I guess it is all dependent on how they measure it... A user's PPD averages out over time because the running average takes points per day and averages them out over a number of days - to my knowledge the Client Stats page is only recording per day, not over a number of days, so it is quite different to average ppd...7im wrote:WUs have an internal tally of the FLOPS count and is reported with each WU. So yes, and no. Multi-day WUs would reduce the the count, if only a few WUs were running. But with thousands running, it averages out so no drop. Kind of like your PPD averages out over time.
It would be accurate if FLOPS measurement was analogous to calcuating by the number of FLOP performed per WU and then divided by the length of a day. I guess you and bruce are saying their measurement does take this into account and therefore adjusts for the relative 'size' of the WU... Which would make sense seeing as it is a pretty important to a lot of people.

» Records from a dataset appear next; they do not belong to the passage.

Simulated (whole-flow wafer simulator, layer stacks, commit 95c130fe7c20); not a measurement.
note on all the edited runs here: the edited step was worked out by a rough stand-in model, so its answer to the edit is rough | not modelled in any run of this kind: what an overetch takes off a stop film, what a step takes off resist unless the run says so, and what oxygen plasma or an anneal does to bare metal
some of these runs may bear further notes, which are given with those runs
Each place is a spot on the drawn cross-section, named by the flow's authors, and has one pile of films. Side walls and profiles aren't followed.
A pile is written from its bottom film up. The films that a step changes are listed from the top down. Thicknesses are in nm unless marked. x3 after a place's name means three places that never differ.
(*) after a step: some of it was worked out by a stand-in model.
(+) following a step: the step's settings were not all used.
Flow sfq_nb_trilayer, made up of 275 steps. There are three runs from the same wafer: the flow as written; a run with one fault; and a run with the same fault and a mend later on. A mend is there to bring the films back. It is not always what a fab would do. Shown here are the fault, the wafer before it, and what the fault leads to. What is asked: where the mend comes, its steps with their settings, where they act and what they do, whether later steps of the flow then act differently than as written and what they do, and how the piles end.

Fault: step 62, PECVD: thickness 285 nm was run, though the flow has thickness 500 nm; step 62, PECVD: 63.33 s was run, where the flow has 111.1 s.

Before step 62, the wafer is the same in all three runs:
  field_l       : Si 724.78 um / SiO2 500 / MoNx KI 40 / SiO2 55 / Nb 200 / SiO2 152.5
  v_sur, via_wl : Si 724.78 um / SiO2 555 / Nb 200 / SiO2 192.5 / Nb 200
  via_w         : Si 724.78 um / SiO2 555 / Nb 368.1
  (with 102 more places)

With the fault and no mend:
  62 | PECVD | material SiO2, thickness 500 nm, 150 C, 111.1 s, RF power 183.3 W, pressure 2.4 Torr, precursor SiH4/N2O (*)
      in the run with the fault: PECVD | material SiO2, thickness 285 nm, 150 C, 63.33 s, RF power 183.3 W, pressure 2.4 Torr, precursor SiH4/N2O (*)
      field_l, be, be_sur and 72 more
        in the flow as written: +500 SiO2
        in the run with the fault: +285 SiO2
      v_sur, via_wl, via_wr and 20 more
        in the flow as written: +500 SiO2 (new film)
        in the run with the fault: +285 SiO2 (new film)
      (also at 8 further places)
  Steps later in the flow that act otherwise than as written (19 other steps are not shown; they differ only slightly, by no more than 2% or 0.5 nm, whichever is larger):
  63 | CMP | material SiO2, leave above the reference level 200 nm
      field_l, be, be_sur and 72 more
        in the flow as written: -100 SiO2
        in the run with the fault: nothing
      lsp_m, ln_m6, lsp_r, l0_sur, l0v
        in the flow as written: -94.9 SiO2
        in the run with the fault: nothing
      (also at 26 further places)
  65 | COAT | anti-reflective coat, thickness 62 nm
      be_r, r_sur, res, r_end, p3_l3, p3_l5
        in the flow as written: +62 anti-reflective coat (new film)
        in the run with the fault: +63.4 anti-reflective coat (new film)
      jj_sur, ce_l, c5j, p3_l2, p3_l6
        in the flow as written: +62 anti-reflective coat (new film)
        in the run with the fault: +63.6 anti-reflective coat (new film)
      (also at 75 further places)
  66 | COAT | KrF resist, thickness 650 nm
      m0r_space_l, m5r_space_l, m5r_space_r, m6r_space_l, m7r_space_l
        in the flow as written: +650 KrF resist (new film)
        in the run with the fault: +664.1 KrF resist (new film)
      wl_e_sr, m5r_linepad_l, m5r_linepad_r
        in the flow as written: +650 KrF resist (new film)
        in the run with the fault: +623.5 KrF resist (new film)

If it was just the speed of the computer in FLOPS as measured by the client (which I use to see when I ran a Linux client) then my understanding would be that if a WU completed every second day it would average out, over thousands of users, at half the rate as every second day your client would report back with its FLOPS rate... Other clients would report back on your 'off day', but they also wouldn't be reporting on your 'on day'. As FLOPS is a instantaneous measurement your client would report the same number of FLOPS on a one day WU as a multi-day WU... If it is this way then any project that takes longer to return would have a marginal difference on reported TFLOPs proportional to the length taken to fold:
i.e. if WUs were smaller than a day every day you'd report 50GFLOPS day 1, 50GFLOPS day 2, 50GFLOPS day 3, 50GFLOPS day 5 => (50+50+50+50) / 4 = 50GFLOPS/Day
However, if larger and your client reported every second day it'd average out as: 50GFLOPS day 1, -- GFLOPS day 2, 50GFLOPS day 3, -- GFLOPS day 4 = > (50+ 0 + 50 + 0) / 4 = 25GFLOPS
That's ignoring how they handle multiple WU returns by individuals of course.